We were driven up the road a little way, to a second set of steps into the ocean where we were told we would be able to see the sea turtles. There were concrete steps down into the water with metal handrails which was pretty helpful. Lua told us that the current was going towards the Clams so we would be swimming with it rather than against it which would make it easier for us. It was at this point we discovered that Neill aka tall irish isn't a strong swimmer. Even better news though, Marco is a life guard. I suspect he regrets admitting that because the three of us were like a sort of cling on around him. Where he went we went. In all honesty the water wasn't that deep, the problem was the coral which they are trying to preserve and also regenerate so we were unable to put our feet down. We were on the right side of the high tide as well which saved our bellies from getting scraped by the corals.
We took a few minutes to find the turtles and then all of a sudden they were there. I followed them around and was so pleased to be able to get so close to them. It was really magical, they are such graceful things in the water, but ungainly on dry land. One was just lying on the ocean floor eating, it looked at me as if to say, really do you mind? I'm trying to have my dinner here!


There were so many and they were so big. I'm guessing they were used to being around people as they didn't seem remotely afraid of us. I would have been terrified seeing all these weird faces with bulging eyes staring at me !
I had to keep popping my head up to keep an eye on where I was swimming as I lost all sense of direction. It was a good job I did so because I was swimming out a lot further than I was entirely comfortable with. It was rather nice to not be the worst swimmer in the ocean for a change!
Having changed my swimming direction towards the clams, I was delighted to see a big blue star fish and felt so much better about being in the ocean. Si was with me. At least that's what I took the star fish to be, my boy keeping an eye on me. No one else saw one and we were all swimming close enough together.

The clams are roped off and there are buoys so you know where to go to find them. I love that they make it easy for us. There is also a large flag close to where the biggest clams are located. Some people don't want to swim with the turtles and just want to go straight to the clams which is why they are marked I guess. There were quite a lot of brightly coloured fish swimming about but they were too fast for my camera, i did manage to get some photos of them, but not as many as id have liked



I was a bit underwhelmed with the clams to start with. They were small, going up to rugby ball size and then they just started getting bigger and bigger.






But oh my goodness, the big ones were breathtaking. I floated over them for ages just trying to commit to memory the colours and the shapes. They were all different colors and shapes and sixes. And when they closed around a passing fish, it was so fast, it made me jump.




I need to practice more with the photos underwater, I'm still at the stage where I take a million and find one or two good ones out of them, it's just time consuming going through the photos afterwards looking for the decent ones!
The coral was disappointing, a lot of it was broken off and bleached, similar to the barrier reef corals. I do think maybe I have been spoiled with the Fijian corals and fish. But i wasnt there to see the coral i was there for the clams and the turtles and they didn't disappoint, not at all. I went on another turtle hunt after a while watching the clas because they were more interesting . quell not more interesting, but once you've seen the clams you've seen them.
I swam back to the shore as i was getting tired, and the water was crystal clear and so warm, the sand pure white and just waist deep.

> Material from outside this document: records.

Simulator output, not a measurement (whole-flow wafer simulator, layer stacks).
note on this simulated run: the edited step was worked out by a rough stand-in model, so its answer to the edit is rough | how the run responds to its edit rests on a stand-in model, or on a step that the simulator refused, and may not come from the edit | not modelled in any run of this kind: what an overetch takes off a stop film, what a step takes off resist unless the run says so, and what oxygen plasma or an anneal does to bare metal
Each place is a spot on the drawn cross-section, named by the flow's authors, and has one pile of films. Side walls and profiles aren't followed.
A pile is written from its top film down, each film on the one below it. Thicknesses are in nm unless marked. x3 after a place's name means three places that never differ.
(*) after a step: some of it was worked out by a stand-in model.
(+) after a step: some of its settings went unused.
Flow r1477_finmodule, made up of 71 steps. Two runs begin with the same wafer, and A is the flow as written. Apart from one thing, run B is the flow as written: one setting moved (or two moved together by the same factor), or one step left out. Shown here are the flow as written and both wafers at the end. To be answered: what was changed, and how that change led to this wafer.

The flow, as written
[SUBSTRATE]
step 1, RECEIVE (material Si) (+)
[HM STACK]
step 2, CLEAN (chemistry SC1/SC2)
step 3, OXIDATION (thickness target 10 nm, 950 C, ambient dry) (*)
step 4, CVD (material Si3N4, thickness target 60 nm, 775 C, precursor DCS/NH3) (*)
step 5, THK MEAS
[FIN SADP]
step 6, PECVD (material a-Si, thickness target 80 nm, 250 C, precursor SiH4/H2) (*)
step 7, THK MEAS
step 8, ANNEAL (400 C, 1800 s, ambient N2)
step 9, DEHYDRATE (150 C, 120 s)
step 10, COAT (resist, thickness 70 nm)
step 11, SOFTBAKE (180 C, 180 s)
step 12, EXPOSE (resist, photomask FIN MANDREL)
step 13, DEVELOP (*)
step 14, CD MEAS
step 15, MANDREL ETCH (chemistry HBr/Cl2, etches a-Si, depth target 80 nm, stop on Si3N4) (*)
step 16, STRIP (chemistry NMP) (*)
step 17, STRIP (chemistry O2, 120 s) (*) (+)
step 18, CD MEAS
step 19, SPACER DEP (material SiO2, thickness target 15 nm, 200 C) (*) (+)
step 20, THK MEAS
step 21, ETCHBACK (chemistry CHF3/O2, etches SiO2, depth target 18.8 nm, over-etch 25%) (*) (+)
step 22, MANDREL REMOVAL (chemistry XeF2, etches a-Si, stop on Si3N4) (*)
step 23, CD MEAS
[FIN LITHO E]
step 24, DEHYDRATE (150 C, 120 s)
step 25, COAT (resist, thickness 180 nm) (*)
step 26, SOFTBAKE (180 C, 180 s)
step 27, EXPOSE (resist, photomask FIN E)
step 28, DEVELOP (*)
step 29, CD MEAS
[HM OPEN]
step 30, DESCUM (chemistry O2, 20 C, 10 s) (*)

There were steps to get out of the ocean which were a small challenge because they were deep , i had a bit of assistance from Lua and Sui and eventually got back onto dry land.

The sun was burning hot and felt beautiful on my skin. We dried off and got changed and once everyone was back we got into the car and went off for lunch.
Our lunch stop was a surprise, we were driving down this narrow track, full of pot holes with construction work going on in the fields. Due to this we were stunned to see that the road opened up to the most beautiful beach, lined with coconut trees. Maninoa Beach is a really sheltered lagoon with shallow waters, no currents and really safe swimming.


Along the beach were Fales that you can rent out for the day and use for a shelter, you can also spend the night anthem, but i dont much fancy that as they are completely open, and I don't think I'd feel particularly safe sleeping in them. Sumi is staying on one at the resort she's in, and she does have a mattress, and a mosquito net, and sides that drop down if she wants it. It also has a metal roof. Which given the amount of rain we've had since I've been here, hasn't led to a good night's sleep for her at all. But for me, its the safety aspect i like a lock on my door thankyou very much.
We ordered out lunch from a good menu selection, mostly westernised food with a few samoan dishes, oka the raw fish in coconut. And some chineasre dishes. I had fish and chips which was nice but i couldnt finish. So i ended up leaving half of it. Lua asked if she could finis h the left overs, i haf no problem with it at all, and given that the minimum eage os so low, the 30 tala it cost for the fish ad chips was a weeks wages for her.. If Si was here he would have finished up my food anyway, and it made me smile that she asked. As I say I'd rather her eat it than have it go to waste. As we were finishing up our lunch, the former Miss Samoa arrived at the beach with members of the tourism association. They were going around the resorts on the island taking photos for promotional material. She was stunning ,and Lua was in absolute awe of her, she felt her to be someone to aspire to.
I went for a swim with a cute dog nd it was amazing, no current, just gentle waves lapping at the shore, waist deep and the most perfect turquoise water. I dont even know who i am now with all these water activities! I can see the bottom so it's ok I guess, and there's the fact I just don't care anymore, which I think is more the reason behind me doing it.

Our lunch consumed, we headed back to our respective accommodations, the schools had finished up and the kids were all walking home, the little village shops were doing a roaring trade in ice lollies, and almost every kid had one.

The next resort along from where we had lunch is where the king stayed when he came here, while Camilla was staying in the resort I'm in. At the top of the road from the beach there is a brand new meeting house that was built specifically for king charles visit.


Also because it was a commonwealth visit, each village adopted a country from the commonwealth and erected flags EVERYWHERE! The Samoan flags are still up in the villages that hosted the king, they're a bit bedraggled now but they're still up.

During that time, you couldn't get a samaoan flag in the country for love nor money.
We went home through pretty villages, all the houses having immaculate front gardens which are down to the women. Lua repeated the fact that the gardens are all checked by the chiefs. And a fine or feed the village as the punishment.
Before I came I was told that Apia was really dirty, but I'm not sure that the person who told me this went further than the capital itself. Because the country is immaculate and well looked after, what I have seen of it so far. Which admittedly isn't much as yet.
We got back to Apia and dropped the others off. Numbers were exchanged so we could swap photos of the day, once we got back to our accommodation. I was a bit tired when I got back, but wandered through the hotel for a dip in the pool to cool down before heading back to the room, dropping off my wet towel and swapping it for a dry one on the way through ready for tomorrow's tour to Savai’i.
The sunset was very nice and I was able to sit on the decking and admire it.